You are only partly right imho. Yes, Bitcoin has to grow. But increasing block space doesn't solve this properly, only move the problem for a bit later.
Since 2023, the problem moved the other way: there's much less blockspace being used for normal transactions.
On the other hand, innovation tends to come when there's a need for it. And we do need innovation, for a proper scalability solution.
If it would be easy, we'd have it by now.
we start getting used to use on-chain transactions only when it's meaningful (hence worth paying even 50$+ for it). For the rest, for small amounts like for example the signature campaigns or paying for VPN, sorry, but LN, no matter how imperfect it is, is the solution we should really consider.
Who's going to open a LN channel if it costs $50? And another $50 or more to close the channel? If something goes wrong (which has happened to me opening a channel), you're down $100 without any results.
In the past year, how many payments have you made that are worth $50 in fees? I can't think of anything.
If blocks are ten times larger (and still full), just 1 sat/vbyte is enough to double that.
That's a bold hypothesis. We're 15 years after the creation of Bitcoin, and how many users actually do "legitimate" transactions? Like, transactions where they don't just store trash using tapscript. 'Cause I remember before Ordinals, I was paying 1 sat/vb and had it confirmed within the next few
minutes.
I remember the end of 2017: blocks were full, and fees were crazy. Even back then, I felt like Bitcoin can't grow if it's too expensive to use. I'd
like to make much more transactions than I do now, but the price is too high. Who's going to accept Bitcoin as a payment if it costs too much to transfer it again? I just paid my VPN, which I could have done with Bitcoin, but I used Monero.
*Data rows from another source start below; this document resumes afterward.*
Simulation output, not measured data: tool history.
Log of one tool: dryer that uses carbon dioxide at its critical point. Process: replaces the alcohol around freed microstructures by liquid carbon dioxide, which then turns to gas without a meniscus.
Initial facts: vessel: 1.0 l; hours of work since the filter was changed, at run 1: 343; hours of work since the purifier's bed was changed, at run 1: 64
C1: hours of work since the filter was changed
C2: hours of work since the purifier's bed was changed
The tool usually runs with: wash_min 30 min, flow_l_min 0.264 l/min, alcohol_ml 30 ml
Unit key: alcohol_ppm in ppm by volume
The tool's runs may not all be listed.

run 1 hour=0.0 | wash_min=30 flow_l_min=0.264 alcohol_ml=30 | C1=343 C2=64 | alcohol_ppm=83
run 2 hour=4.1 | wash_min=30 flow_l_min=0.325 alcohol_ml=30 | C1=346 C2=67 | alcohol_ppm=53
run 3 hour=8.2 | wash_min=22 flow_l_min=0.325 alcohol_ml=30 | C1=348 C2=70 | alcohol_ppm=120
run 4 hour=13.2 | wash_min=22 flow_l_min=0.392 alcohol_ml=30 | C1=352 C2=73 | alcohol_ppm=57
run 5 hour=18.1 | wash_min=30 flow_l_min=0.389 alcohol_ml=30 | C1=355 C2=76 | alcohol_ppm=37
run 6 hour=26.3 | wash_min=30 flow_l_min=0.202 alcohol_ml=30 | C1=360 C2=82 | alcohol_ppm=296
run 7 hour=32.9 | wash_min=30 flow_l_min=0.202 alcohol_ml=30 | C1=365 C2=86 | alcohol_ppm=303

You're saying there may not be enough demand to fill 10 MB blocks. I'm saying the lack of demand may be because it's currently impractical to use. As they say: "fix the money, fix the world"!
And as I already said, I'm not arguing that a subtle block size increase will destroy the fee market competition completely. It's just not going to resolve the scalability issue.
Agreed. It's not a permanent fix. But it may give Bitcoin some space to grow until there's a better solution.
My concerns are more about what will happen in 20, 50, or 100 years from now.
How do you see Bitcoin in 20 years, if the majority of users can only "own" Bitcoin on a CEX or ETF?
This may sound a bit anti-Bitcoin, but after four years of exploring Bitcoin, I've come to an important conclusion: Bitcoin is not meant for buying coffee or conducting other low-value transactions, at least not on-chain. It represents the best monetary standard we can have, and using it for such purposes undervalues its true potential.
My worry goes deeper: can it be a monetary standard if it can't be used by normal people?
If you want a peer-to-peer cash system with low on-chain fees, excellent privacy, and a similar level of decentralization, then Monero is the ideal choice. It functions exactly as desired. Its dynamic block size is superior to any fixed size if your sole goal is to maximize the number of on-chain transactions.
I synced Monero's full blockchain a while back, and it's much more demanding on the system than Bitcoin's IBD, even though Monero is much smaller. If Monero would have more transactions than Bitcoin, I expect it to become impossible for home users to run their own node. I like Monero, but I don't think it can scale to many more transactions.
There is a more problematic math at work here, every time Bitcoin grows the amount guarded grows, with Bitcoin at 1 million there is 19 trillion in wealth there
The only "worry" is for the amount being transfered. That's the part that can be replaced in a 51% attack. There's no moment all 19 trillion is at risk at the same time.